Agorize Challenge: Design Affordable 3D Printed Houses in Canada

Canada is no exception, while the crisis of affordable housing in Vancouver and Toronto has been widely publicized, other Canadian cities like …

Open innovation platform firm Agorize and Canadian construction company Horizon Legacy have launched a new online challenge for individuals and startups worldwide to submit disruptive solutions in the field of construction. The goal of the Marco Polo 100 Digital Build Challenge is to create sustainable and affordable housing in Canada using new construction technologies and processes, particularly 3D printing. Participating teams will gain expert mentorship, access tools to create a prototype, and win the chance to see their building come to life.

The challenge is completely free, open to teams of one to 10 individuals, and will run from January 2021 through August 2022. It is designed to solve the affordable housing crisis by developing a livable multi-residential building in Southern Ontario, Canada, for CA$100 per square feet using new technologies. For a young family, this means CA$100,000 to construct a 1000 square feet two-bedroom apartment. With cash prizes ranging from CA$15,000 to CA$200,000, ongoing royalties, and the ultimate prize of CA$10M investment to construct a building, the participating teams will attempt to reduce construction costs and timelines by utilizing cutting edge new technologies and processes while making a building that appeals to local audiences.

Up until now, 10 teams have registered but applications are open until January 12, 2021, when 20 successful applicant teams will be chosen to start working with Horizon Legacy in Canada. They will develop and evaluate their plans to construct a futuristic building. The teams are expected to build a design to 30% completion, provide costs, schedules, construction work plans, and technology or process innovation for the building. Then judges will select the 10 best submissions to move to the following stage of the challenge.

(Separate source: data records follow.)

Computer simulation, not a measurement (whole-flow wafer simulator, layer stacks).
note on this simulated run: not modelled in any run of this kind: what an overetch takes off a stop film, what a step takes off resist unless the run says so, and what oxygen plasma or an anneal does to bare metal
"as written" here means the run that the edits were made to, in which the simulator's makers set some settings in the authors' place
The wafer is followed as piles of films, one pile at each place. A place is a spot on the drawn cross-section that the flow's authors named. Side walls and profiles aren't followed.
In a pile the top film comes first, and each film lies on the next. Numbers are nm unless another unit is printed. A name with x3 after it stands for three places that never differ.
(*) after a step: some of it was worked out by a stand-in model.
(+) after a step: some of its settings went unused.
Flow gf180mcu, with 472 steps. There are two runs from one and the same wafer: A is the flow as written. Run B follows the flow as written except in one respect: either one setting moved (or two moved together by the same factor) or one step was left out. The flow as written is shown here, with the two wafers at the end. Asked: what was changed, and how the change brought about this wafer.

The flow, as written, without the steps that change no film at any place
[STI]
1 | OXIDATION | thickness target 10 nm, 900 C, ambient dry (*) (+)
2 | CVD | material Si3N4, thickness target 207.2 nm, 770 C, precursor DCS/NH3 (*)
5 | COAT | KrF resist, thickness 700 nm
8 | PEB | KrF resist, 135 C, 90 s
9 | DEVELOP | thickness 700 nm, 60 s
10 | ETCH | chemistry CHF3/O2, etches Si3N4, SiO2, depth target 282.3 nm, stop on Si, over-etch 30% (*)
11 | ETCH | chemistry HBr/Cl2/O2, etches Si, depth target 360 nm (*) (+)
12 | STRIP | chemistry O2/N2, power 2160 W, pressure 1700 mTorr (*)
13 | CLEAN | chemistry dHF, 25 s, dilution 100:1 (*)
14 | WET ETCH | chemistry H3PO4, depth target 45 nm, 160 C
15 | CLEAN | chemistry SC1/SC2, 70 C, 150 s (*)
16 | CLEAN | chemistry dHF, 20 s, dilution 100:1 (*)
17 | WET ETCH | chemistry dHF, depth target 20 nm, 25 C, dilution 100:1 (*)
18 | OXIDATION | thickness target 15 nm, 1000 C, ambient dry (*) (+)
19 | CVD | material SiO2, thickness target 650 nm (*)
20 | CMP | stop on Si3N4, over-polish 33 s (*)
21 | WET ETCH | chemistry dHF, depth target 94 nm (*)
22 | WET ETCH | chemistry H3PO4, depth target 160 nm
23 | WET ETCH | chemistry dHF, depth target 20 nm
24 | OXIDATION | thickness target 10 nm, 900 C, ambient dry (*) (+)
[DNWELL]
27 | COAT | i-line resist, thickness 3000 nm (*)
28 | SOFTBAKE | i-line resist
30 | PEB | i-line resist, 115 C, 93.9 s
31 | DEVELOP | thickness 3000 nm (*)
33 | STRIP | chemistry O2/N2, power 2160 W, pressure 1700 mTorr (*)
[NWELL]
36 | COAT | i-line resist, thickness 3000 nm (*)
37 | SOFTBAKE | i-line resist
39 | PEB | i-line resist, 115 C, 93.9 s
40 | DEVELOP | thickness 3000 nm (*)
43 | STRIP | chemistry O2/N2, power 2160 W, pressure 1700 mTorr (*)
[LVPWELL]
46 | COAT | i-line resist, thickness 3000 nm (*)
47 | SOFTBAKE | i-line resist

Next, the best teams will have the opportunity to present their plans and only five teams will be awarded the chance to build a “Small Building” intended to showcase the innovative technology process and scalability. During this stage, the finalists will have an entire year to work with the sponsor firm and a local architect and engineer to complete their designs, engineering and submit a building permit application. Finally, in August 2022, one team will be selected to partner with Horizon to construct a livable “Big Building.”

Teams will compete in several tracks, including costs, originality, constructability, time, and teamwork. During the annual competition, the teams will receive mentorship and training. Individuals participating will learn about specifications, submissions, building permits, and other applicable requirements and regulations. The winning team will receive several prizes, including up to CA$10 million investment and CA$200,000 cash prize; royalties of CA$1.86 per square feet, and an intellectual property maintenance fee of $250,000. The five teams selected during the third stage of the competition will also receive prices, including a stipend for travel to Toronto, Canada; up to CA$140,000 in investment and CA$15,000 in cash; royalties of CA$1.39 per square feet, and an intellectual property maintenance fee of CA$65,000.

The challenge aims to find passionate people around the world with innovative solutions, while Horizon Legacy will provide them the land, technical expertise, and funding to actualize and build the chosen concepts. At the end of the journey, the company expects to have several completed buildings that are operational, and places people can call home.

“Construction is an industry that has made relatively little progress in how it organizes its business. We are still using century old technologies and processes,” said the president and CEO of Horizon Legacy, Anthony Zwig, in a LinkedIn article published by the company’s Vice President of Development, Nhung Nguyen. “This challenge is intended to revolutionize the industry, by taking aim at lowering the costs and time required for construction of small and large multi-residential buildings by leveraging technology and innovation.”

Most of today’s successful cities have a housing shortage. For example, a recent study by FreddieMac disclosed that in the United States, at least 2.5 million additional housing units will be needed to make up for the housing shortage. Hosting a similar crisis, the European Union claimed in 2020 that although there are more than 220 million households, an alarming number of 82 million Europeans are overburdened by housing costs, many even at the risk of eviction. Canada is no exception, while the crisis of affordable housing in Vancouver and Toronto has been widely publicized, other Canadian cities like Montreal are facing similar pressures. In 2015, the Canadian Mortgage and Housing Corporation even reported that growth in demand for housing was outpacing construction of new housing units.

3D Printed Accessory Dwelling Unit (ADU). Image Courtesy of Mighty Buildings

According to Horizon Legacy, the building and construction industry faces several key challenges resulting in a shortage of affordable housing for the modern family. Yet they hope that relying on technology, automation, and innovation in construction processes will lead to reduced costs and timelines for construction; improve efficiency and productivity, and attract younger people to the field of construction and create new types of jobs. In the past, companies leveraging 3D printing technology have proven able to construct sustainable and affordable buildings. As shown by businesses like Mighty Buildings capable of constructing an entire house, or dozens of projects in Dubai planning to 3D print buildings, including entire skyscrapers. There have even been several proposals to construct sustainable space exploration habitats using additive manufacturing. The technology has the right potential to reduce costs, delays, and risks, that tend to make housing so expensive.

“This is an exciting future. New types of jobs will be created for construction engineers and technicians,” indicated Nguyen. “We are bringing together different disciplines: computer engineering, architecture, and construction. The achievement of a $100/sq ft building can be a game changer for the construction industry and impact the future of everyone who needs a place to live. We can’t predict all the twists and turns ahead but we do know it will be fun and exciting to watch.”